I know a woman who belongs to Overeaters Anonymous; she refers to herself as an "emotional eater" and frequently repeats one of the many cliche sayings that are part of any twelve-step program. "One day at a time" and "This too shall pass" are biggies amongst the many mottoes. There's more to the programs than just the sayings, but they work. ("It works if you work it.") Maybe some folks could take a drink or overeat while saying "This too shall pass;" however, the irony and the bathroom humor would crack me up. I'd probably blow the Bloody Mary or Boston cream pie out my nose. Anyway, as I was saying, this woman is a self-proclaimed "emotional eater" which begs the question....what is a non-emotional eater?
The non-emotional eater can't order from a menu. "I could care less what your specials are. Bring me anything. I just don't care."
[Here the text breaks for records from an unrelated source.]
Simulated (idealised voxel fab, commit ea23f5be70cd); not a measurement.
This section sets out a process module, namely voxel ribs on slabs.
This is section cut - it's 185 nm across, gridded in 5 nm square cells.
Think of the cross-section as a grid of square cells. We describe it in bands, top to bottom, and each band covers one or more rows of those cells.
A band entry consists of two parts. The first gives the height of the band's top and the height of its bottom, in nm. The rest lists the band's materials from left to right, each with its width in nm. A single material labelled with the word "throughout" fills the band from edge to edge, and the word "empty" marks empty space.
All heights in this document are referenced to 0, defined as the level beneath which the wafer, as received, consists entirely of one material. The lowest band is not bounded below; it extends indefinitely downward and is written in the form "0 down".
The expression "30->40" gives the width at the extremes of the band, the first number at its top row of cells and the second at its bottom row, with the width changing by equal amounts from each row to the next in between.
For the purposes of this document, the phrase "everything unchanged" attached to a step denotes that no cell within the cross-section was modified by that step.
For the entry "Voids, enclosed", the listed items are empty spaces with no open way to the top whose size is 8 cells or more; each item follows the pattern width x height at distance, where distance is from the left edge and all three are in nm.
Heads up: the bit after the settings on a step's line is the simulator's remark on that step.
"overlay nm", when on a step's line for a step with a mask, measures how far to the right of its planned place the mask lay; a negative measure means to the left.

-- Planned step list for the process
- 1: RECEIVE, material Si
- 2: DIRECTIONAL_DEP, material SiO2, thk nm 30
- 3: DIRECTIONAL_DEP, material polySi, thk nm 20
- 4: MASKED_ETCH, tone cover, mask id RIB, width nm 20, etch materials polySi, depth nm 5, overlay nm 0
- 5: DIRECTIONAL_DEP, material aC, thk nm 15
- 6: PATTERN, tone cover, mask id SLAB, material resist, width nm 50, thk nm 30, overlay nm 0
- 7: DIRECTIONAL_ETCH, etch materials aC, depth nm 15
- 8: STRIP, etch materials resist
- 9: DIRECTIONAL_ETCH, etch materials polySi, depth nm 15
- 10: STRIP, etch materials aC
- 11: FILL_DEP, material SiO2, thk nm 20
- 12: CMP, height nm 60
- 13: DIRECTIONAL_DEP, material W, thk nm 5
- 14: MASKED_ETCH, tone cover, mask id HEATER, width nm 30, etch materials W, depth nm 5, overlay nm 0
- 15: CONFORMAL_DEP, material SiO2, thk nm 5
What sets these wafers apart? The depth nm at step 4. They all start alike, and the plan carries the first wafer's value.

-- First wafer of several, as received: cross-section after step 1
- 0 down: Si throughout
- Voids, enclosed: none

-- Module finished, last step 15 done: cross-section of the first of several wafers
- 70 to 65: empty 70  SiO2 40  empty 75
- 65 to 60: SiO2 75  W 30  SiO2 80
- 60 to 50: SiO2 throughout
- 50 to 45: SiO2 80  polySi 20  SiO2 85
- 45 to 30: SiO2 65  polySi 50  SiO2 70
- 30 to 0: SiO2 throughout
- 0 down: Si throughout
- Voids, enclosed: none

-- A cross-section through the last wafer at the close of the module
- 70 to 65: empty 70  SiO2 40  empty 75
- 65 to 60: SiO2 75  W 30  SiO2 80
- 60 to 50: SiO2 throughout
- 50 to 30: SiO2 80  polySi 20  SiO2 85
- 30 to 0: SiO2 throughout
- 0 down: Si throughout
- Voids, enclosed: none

Or the non-emotional eater might respond in a Mr. Spock-like monotone. "I'll have lamb, specifically the posterior cut of a young sheep; sheep being akin to the Greek term, "élaphos." Please don't confuse my use of the word, lamb, as meaning 'a gentle person'. I do not want the posterior end of a gentle person, nor do I want a slice of Christ. In addition, I want three-ounces of a form of a cultivated cruciferous plant, Brassica oleracea botrytis, whose leafy stalks and clusters of usually green buds are eaten as a vegetable known to the common man as 'broccoli.'
The non-emotional eater would break his Jewish mother's heart. "Who cares that you spent four hours in the kitchen with the air conditioning broken leaning your crutch against the counter while applying a tourniquet to the hand that got caught in the meat grinder? I don't want to eat dinner with you. I'm just not feeling it."
If a person has a pulse, they must be experiencing an emotion of some kind, unless the person is in a catatonic stupor. Maybe even the catatonic schizophrenic is feeling something; he just isn't going to tell us what it is. "Frankly, my dear, I don't give a damn," is a statement of emotion.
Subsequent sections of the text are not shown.